Landlocked South Sudan began halting oil production last week after accusing Sudan of stealing $815 million worth of the south's oil. Sudan detained the oil tankers loading oil from the south in Port Sudan in response.
But Sudanese President Omar al-Bashir decided Saturday to "release the vessels detained in Port Sudan as soon as possible," said Sayed al-Khatib, a spokesman for Sudan's negotiation team.
Al-Khatib also said al-Bashir is ready to sign an agreement with South Sudan's president Salva Kiir "by the end of today".
Al-Khatib said all parties were ready to sign a deal alongside a meeting of East African leaders on Friday in Ethiopia's capital Addis Ababa.
"This would have meant that we could leave the crisis behind us," he said.

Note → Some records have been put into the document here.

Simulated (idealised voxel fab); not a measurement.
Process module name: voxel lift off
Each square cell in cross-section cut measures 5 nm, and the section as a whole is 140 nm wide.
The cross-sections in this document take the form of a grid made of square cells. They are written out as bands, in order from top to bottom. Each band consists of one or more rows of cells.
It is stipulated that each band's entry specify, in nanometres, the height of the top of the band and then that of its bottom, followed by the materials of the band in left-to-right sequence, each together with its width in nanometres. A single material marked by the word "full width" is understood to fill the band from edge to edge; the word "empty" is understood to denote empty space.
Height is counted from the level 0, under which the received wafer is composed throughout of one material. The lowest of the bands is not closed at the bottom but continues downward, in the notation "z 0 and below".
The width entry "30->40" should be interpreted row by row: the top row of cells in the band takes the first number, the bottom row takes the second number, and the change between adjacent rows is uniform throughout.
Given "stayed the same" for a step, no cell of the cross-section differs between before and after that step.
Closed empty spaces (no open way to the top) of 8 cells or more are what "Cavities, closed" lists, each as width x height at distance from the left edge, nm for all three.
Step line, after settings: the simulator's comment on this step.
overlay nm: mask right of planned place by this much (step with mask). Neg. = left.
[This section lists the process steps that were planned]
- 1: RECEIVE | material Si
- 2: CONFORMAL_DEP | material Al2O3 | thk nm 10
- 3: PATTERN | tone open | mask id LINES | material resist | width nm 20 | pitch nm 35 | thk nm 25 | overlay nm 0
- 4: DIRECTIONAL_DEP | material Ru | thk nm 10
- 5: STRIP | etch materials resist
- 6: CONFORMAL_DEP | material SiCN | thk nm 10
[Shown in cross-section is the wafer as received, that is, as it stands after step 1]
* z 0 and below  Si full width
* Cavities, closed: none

But a South Sudan official said Friday that talks between Kiir and al-Bashir to end an oil dispute had failed because of Sudan's "continued stealing of oil".
Pagan Amum, secretary general of South Sudan's ruling party, said South Sudan would now "turn east" to export its oil to Kenya and Ethiopia.
South Sudan has already signed a memorandum of understanding with Kenya to build a pipeline from its oil fields to Kenya's northern coast, where a new port is planned.
South Sudan, which broke away from its northern neighbour Sudan on July 9 last year, said it had also approached Ethiopia about developing a new pipeline that would go through Ethiopia to a port in the tiny nation of Djibouti.
Amum said the two would only end their dispute if Sudan "reimburses the full amount of stolen goods".
Sudan claims it is entitled to the South Sudanese oil it has taken because it has not received any transit fee payment after the two countries split.
"If it is proven that we have taken one barrel more than the equivalent in kind that is something we have to be held responsible for," al-Khatib said.
The oil negotiations between the two neighbours have been in a deadlock for two years. They have never agreed on the transit fees South Sudan should pay to Sudan for using its infrastructure of port and pipelines.
A shutdown means both countries risk losing hundreds of millions of dollars. Sudan also risks losing future revenue if South Sudan builds new pipelines that do not cross its territory.